Colorado River District Webinar To Explore Troubling Ag Land Buys In The Grand Valley

Webinar seeks to answer why a New York City hedge fund is buying Grand Valley farmland.

Glenwood Springs, CO — We’ve all been wondering: why is a New York-based hedge fund buying Grand Valley farmland?

As part of the Colorado River District’s “Water With Your Lunch” webinar series and the fight to protect West Slope Water, the River District will host a discussion about Water Asset Management, the investment firm behind the agricultural land purchases that have stirred up curiosity and concern on the Western Slope.

The fifth in the Colorado River District’s lunchtime webinar series will dive into the subject from noon to 1:15 p.m., Wednesday, Sept. 9. To learn more and register for the Zoom webinar, visit If you’re busy during the live event, register to receive a recording of the webinar in your email inbox.

Water Asset Management founder Disque Dean has been invited to the discussion that will include Andy Mueller, the River District’s general manager, and Rep. Marc Catlin, a farmer from Montrose and state legislator representing House District 58. Catlin also sits on the River District Board of Directors.

In September 2017, a New York-based hedge fund, Water Asset Management, purchased a 330-acre farm in the Grand Valley. So began a concern that modern-day speculation in western Colorado water was underway with investors buying land not for its agricultural production but for its water – water that could net profits at some point in the future for its value outside of the Grand Valley.

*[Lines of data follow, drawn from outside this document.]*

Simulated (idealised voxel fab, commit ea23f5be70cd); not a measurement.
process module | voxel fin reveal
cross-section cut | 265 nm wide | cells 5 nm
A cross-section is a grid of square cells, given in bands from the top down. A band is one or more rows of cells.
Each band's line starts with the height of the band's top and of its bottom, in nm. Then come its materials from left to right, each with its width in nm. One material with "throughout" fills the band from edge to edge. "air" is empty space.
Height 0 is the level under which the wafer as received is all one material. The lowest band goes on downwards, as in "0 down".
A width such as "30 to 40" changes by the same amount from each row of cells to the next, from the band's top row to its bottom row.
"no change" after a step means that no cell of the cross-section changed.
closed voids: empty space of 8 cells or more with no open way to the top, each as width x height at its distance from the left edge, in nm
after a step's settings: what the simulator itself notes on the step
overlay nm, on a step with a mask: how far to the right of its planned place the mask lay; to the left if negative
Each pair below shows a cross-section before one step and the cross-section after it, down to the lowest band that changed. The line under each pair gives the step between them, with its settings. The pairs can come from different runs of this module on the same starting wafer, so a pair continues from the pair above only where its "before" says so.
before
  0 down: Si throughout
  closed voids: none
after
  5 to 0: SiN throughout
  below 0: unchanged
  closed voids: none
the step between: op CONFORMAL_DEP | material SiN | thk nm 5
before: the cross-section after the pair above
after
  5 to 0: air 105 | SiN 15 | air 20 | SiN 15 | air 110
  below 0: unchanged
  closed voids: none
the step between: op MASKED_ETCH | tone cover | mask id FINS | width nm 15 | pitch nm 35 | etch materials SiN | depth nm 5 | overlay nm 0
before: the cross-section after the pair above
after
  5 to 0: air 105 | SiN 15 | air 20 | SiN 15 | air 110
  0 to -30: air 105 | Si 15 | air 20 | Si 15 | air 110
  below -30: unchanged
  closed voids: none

Speculation in western water is not a new phenomenon. Anti-speculation doctrine is written into Colorado water law to prevent hoarding of water that does not have a specified, immediate beneficial use. Water Asset Management’s activities inspired new legislation in 2020 to study the issue. Since 2017, Water Asset Management has become the biggest shareholder in the Grand Valley Water Users Association, the entity that operates the Roller Dam in DeBeque Canyon and the Government-Highline Canal.

The Grand Valley Water Users’ water rights are for irrigation and are central to sustaining the valley’s agricultural economy. The Colorado River District was founded in 1937 to protect the water security for western Colorado. If water were to be taken from the land, the loss of economy, food production, culture and working landscapes would devastate the region.

“We do not think this is the future that our constituents or anybody else in Colorado want to see,” Mueller said. “As warming temperatures and declining river flow impact the West, the River District’s mission is to meld what science is telling us with water and economic policy-making that best protects the Colorado that we know and love. Clearly, Water Asset Management sees something in the climactic and economic trends. Our webinar will attempt to explain what is happening.”